The speaker was trying to explain his investment advice by drawing an illustration from the aftermath of a hurricane. He said that after a hurricane rips through a neighborhood a typical reaction might be that you come out of the basement and look at your own home. You see it has been hardly damaged, say thanks, and look around the street. You see other houses standing, and the homeowners likewise thankful their houses are standing. But then everyone looks to the house at the end of the block and see that it is destroyed. You see the homeowners family standing there in shock, staring at the rubble which was their home. You go to comfort them and offer assistance. As time goes by, the destroyed home gets rebuilt and it is now as hurricane-proof as you can make a house. All of the “lucky” neighbors thought about doing something to “hurricane-proof” their own homes but didn’t follow through. So, he asked, if you were buying a house on that block which one would you buy?

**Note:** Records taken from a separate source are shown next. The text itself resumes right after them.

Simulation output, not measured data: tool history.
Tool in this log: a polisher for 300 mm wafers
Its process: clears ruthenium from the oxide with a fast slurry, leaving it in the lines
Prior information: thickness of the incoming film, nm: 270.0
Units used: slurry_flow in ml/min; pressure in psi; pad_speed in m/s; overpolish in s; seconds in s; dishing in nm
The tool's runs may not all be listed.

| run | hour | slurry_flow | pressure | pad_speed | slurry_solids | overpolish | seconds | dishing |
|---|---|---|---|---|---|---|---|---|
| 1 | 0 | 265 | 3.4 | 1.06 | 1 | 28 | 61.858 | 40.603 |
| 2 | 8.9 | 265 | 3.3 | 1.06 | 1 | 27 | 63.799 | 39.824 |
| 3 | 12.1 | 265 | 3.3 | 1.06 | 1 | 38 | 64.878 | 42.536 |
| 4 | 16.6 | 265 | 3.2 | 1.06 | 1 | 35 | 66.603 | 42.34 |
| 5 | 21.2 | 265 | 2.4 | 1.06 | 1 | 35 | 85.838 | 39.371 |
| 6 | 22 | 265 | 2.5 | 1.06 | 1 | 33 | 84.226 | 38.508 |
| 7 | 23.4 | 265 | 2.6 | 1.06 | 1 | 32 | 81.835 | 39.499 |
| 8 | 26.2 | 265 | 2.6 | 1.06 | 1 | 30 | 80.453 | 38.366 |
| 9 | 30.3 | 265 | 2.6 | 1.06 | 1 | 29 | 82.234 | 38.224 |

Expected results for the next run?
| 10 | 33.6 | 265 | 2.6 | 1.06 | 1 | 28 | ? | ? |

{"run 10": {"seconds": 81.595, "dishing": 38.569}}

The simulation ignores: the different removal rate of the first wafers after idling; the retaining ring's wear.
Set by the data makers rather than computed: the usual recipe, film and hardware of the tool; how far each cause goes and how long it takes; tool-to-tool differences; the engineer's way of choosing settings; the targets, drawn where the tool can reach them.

His point related to investments: buy stock in funds which weathered the post-2008 financial “storms”. They are more “hurricane-proof” when another financial storm hits. All of the other sectors thought about taking steps to protect themselves, but in the end they stayed as they were, just as susceptible to major losses. I don’t know about that, but it sounded to me very much like the talk I hear about other parts of life. We have all heard of someone who dies “too young” leaving a young family behind. The typical response is, “I am going to start spending more time with my family” or “I am going to start taking better care of my health.” But, what do most of us do? Nothing different. That’s the “hurricane effect” I see so often. We see the devastating effects of life and death and we vow to build defenses against those effects, but, then, pretty soon, we are living our lives again as if there never was a “hurricane.” “The hurricane may affect the guy on the end of the block, but it won’t affect me.”
I see this in spiritual and religious life as well. How many people do we know, including ourselves, who say that “I know I need God in my life”; or, “I know I am better off when I am surrounded by a faith community”; or, “I need to devote more time to religious practices”, after some life-changing event which makes us aware of what a spiritually weak foundation we have in our lives. But, in no time at all we forget that promise to re-build our house on rock instead of sand, and we remain vulnerable to the very same storms of life that we were before. For centuries humans have heard the story of the wise and foolish builders, only to conclude it applied to someone else. So, today, why not read Matthew 8:24-27 and this time, really start re-building your life. Don’t fall victim to the hurricane effect.